Against the history of China, the historians of Mexico. The five suns, of which the last is but eight hundred years old.

I see the Christian Religion founded on an earlier Religion, and this is what I find of positive fact.

I do not here speak of the miracles of Moses, of Jesus Christ, and of the Apostles, because they do not at first seem convincing, and because I only wish here to adduce in evidence all those foundations of the Christian Religion which are beyond a doubt, and on which doubt cannot be cast by any person soever. It is certain that we see in many places in the world a peculiar people, separated from all other peoples of the world, which is called the Jewish people.

I see then a mass of religions in many countries, and in all times, but they neither please me by their morality, nor convince me by their proofs. Thus I should equally have refused the religion of Mahomet and of China, of the ancient Romans and of the Egyptians, for the sole reason, that none having more marks of truth than another, nor any thing which necessarily decides me, reason cannot incline to one rather than the other.

But while I consider this vacillating and strange variety of morals and beliefs at different times, I find in one corner of the world a peculiar people, separated from all other nations upon earth, the oldest of all, and whose histories are earlier by many ages than the most ancient in our possession.

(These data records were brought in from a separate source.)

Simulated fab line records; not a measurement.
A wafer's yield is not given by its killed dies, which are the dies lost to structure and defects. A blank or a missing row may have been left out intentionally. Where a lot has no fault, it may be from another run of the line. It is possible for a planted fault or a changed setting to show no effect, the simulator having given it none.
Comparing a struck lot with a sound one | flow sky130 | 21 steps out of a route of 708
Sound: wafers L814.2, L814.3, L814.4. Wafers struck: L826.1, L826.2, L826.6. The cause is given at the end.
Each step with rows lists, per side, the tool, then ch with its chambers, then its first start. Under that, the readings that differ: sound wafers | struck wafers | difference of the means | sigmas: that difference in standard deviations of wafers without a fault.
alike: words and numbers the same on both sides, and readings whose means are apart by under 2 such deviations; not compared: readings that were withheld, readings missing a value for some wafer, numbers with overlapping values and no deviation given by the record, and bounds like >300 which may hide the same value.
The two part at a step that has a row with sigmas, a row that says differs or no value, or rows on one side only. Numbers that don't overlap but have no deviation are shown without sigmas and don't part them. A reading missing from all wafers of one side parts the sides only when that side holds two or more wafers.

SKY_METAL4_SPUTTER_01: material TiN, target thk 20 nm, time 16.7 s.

I find then this great and numerous people, sprung from a single man, who adore one God, and guide themselves by a law, given them as they say, by his own hand. They maintain that to them alone in the world God has revealed his mysteries, that all men are corrupt and under the wrath of God, are all abandoned to their senses and imagination, whence arise the strange errors and continual changes among them, both of religions and of manners, whereas this nation remains unshaken in its conduct:[120] but that God will not leave other nations in darkness for ever, that there will come a Saviour for all, that they are in the world to announce his coming, that they were expressly formed to be the forerunners and heralds of this great advent, and to call on all nations to join with them in the expectation of this Redeemer.


Advantages of the Jewish people.—In this search the Jewish people at first attracts my attention by a number of wonderful and singular things which appear among them.

I see first that they are a people wholly composed of brethren, and whereas all others are formed by the assemblage of an infinity of families, this, though so prodigiously fruitful, has sprung from one man only, and being thus all one flesh, and members one of another, they form a powerful state consisting of one family, a fact without example.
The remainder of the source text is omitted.